This is a bit different to my usual Who’s Who in that it’s not nearly as detailed. George, John and Bernard Stuart are largely known to us through Van Dyck’s outstanding portraits and details of their actual lives are very thin on the ground. Despite this – and for reasons that will become clear as you read the few lines below – I felt there was a strong case for featuring them.
Esme Stuart, 3rd Duke of Lennox and his wife Katherine had eleven children, six of whom were sons. Henry died at the age of sixteen, Francis at less than a year. Of the remaining four, only one – Ludovic – survived the Civil War.
Lord George Stuart, 9th Seigneur d’Aubigny
George was brought up in France by his grandmother and, on the death of his father, he became a ward of Charles 1. When his brother, Henry, died in 1632, he inherited the title of Lord d’Aubigny.
Returning to England in 1636, he married Katherine, daughter of the Earl of Suffolk, secretly and without her father’s permission – which suggests that the two of them were very much in love. They had two children, a son and a daughter.
George died of injuries received at the Battle of Edgehill in October 1642. He was twenty-four years old.
On a separate note, his widow later re-married and became Lady Newburgh. She and her husband were suspected of Royalist plotting after the 2nd Civil War and forced to flee abroad – though the date they did so is unclear as we know Charles 1 spent a night at their home on his final journey from Carisbrooke to London. You can meet Katherine [Kate] at the King’s trial in Garland of Straw.
Lord John Stuart 1621-1644 and Lord Bernard Stuart 1623-1645
Like his brothers, John [the one wearing gold] entered the King’s service at the start of the Civil War. He died at the Battle of Cheriton in March, 1644, aged twenty-three.
Bernard was created Earl of Lichfield as a reward for his gallantry at the first and second Battles of Newbury. He died of wounds sustained whilst leading a sortie against Parliamentary besiegers at the Battle of Rowton Heath. He was twenty-two.

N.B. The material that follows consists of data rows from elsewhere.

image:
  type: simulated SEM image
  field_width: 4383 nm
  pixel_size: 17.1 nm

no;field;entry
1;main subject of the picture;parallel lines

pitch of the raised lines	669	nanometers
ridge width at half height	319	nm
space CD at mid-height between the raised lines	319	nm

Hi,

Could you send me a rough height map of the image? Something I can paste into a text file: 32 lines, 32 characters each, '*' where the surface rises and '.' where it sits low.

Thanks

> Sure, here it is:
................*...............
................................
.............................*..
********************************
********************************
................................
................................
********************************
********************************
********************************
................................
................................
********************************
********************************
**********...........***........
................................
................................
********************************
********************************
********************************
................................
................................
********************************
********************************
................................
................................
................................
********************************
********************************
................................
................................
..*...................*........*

All wars are fought by young men and the Civil War was no different. At present, many people around the world are remembering the sons and brothers, husbands and fathers who lost their lives in the First World War. The tragic losses suffered by the Stuart family in the 1640’s is a perfect illustration of how little things change.
As with several other portraits in my Who’s Who collection, the ones shown here are on display at the National Portrait Gallery, London.